Roasted Red Pepper & Chickpea Salad
As I near the end of my pregnancy, I’m starting to hit all the positive pregnant boxes. For example, I clean for fun. Every day. All the time. I just cleaned all the doors in the house and spent two glorious hours using Q-tips and Goo-Off to get rid of the splatter left by the painters. Which leads to the next ticked box: tying up loose ends. In the last week and a half, we’ve had the house painted dark green; bought, registered and insured a car; bought a carseat; destroyed and rebuilt our ancient and dilapidated deck and wrought-iron balustrade; applied for the Baby Bonus; purchased curtains (which we’ve been living without for years now. Years!); and did I mentioned that I’ve cleaned everything?
In between all of this madness, I have also continued to cook and freeze, cook and freeze. To the point where when you open the freezer door something inevitably comes flying out at your head. It’s usually something harmless like a bag of peas. But the other day I nearly got a Tupperware full of rock hard homemade tomato sauce in the face. No matter! I feel no need to stop! (Cooking, that is. Freezing, maybe.)
My recent concoctions have included a repeat of that drool-worthy fennel and cauliflower gratin, enough amatriciana to satisfy a normal person for months, strawberry rhubarb compote, French onion soup, apple muffins, salami and green olive pasta sauce, and an unnecessarily enormous batch of roasted red peppers.

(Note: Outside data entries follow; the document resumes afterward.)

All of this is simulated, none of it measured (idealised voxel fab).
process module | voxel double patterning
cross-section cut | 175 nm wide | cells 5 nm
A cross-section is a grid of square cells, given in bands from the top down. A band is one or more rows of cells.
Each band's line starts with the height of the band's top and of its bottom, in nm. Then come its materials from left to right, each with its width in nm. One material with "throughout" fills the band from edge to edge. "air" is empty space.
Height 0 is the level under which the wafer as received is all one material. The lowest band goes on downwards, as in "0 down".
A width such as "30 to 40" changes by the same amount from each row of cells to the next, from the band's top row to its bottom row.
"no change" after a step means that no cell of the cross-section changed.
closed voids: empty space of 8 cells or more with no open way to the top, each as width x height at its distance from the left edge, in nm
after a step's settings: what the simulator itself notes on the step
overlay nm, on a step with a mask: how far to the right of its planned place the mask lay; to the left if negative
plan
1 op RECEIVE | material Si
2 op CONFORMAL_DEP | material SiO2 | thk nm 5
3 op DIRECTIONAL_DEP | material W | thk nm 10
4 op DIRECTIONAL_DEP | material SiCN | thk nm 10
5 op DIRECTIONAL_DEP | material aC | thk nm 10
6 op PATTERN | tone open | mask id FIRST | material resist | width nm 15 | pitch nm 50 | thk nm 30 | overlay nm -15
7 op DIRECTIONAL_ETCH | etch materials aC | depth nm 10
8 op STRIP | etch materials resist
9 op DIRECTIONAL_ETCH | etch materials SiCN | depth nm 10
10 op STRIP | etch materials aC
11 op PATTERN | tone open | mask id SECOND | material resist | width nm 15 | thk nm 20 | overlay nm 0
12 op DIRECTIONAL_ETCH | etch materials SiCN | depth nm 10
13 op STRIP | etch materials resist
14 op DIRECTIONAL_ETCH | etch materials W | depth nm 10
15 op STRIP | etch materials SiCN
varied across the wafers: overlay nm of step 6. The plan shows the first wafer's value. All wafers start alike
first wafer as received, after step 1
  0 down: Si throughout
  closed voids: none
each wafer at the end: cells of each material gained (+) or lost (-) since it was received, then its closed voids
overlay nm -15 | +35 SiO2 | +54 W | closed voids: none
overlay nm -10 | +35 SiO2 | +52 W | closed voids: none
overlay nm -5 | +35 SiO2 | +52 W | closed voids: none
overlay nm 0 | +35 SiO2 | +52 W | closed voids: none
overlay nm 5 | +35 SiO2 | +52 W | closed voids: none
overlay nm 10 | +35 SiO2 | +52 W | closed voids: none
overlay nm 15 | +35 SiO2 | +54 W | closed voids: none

The red peppers (capsicum for you Australians and Brits) were on super sale so naturally I bought about 10. And forgetting how much I like them raw in salads and stirfries, I roasted them all resulting in buckets and buckets of roasted red pepper flesh begging to be frozen.
Remembering the Tupperware, I declined and have been brainstorming ways to use them ever since. The first night we had a few neighbors over for dinner so to start I sliced some bread, smothered it with fresh ricotta, and piled lots of chopped roasted red pepper on top with a big drizzle of olive oil and a pinch of salt. It was appreciated, I think. I even gave some to the dog, which I didn’t learn was a mistake until the next morning when I found them on the living room floor.
Then yesterday I decided to make a salad – even though we were having rigatoni all’amatriciana for dinner, naturally – with the goal of using up as many roasted red peppers as possible. The only thing outnumbering roasted red peppers in the kitchen was cans of chickpeas, which just happen to be a perfect accompaniment, I think, to the sweet slipperiness of the vegetable. I smashed it all together until it looked like something that could be eaten in a sandwich. I added a pinch of sumac, and then a few more, and, after much tasting, some lemon juice, olive oil, capers and some caper juice. I contemplated adding some feta but decided that it could always be added later. Same for canned tuna. This way I have an open slate – perfect as a dip, sandwich filler, lettuce topper or straight up. Perfect with some chopped parsley, cheese, or dried herbs.
So good that it won’t be in my fridge for long. And definitely won’t make it to the freezer.
ROASTED RED PEPPER & CHICKPEA SALAD
Measurements are beyond approximate so feel free to just dump everything into a bowl, mash it all around and taste away. Besides tuna, parsley and feta, I think chopped olives, fresh mint or your favorite spicy something-or-other would be divine mixed up here. If you don’t have sumac, don’t worry. If you do, this salad will be a great reminder of why.
1 can chickpeas, rinsed and drained
2 – 3 roasted red peppers*, chopped
1 tablespoon capers (with some juice)
a generous drizzle of olive oil
juice of 1/2 lemon
1 teaspoon ground sumac
1/4 cup Bulgarian feta cheese, crumbled (optional)
salt & pepper to taste
Put the chickpeas & roasted red peppers in a big bowl. Use a fork or a potato masher to smoosh everything together until the number of smooshed chickpeas outnumbers the whole ones. Add the capers and all the other ingredients to taste.
Serve with some pita, stuffed into a sandwich, or on a bed of lightly dressed lettuce. It will keep in the fridge for a week.
* You can make your own or use the jarred kind. There are countless ways to make this at home; I roasted them on a tray in a 400F/200C oven until the skins were brown, but you can roast them under the broiler or over a gas flame. Once they are cool enough to handle, slip off and discard the skin, remove the seeds and enjoy.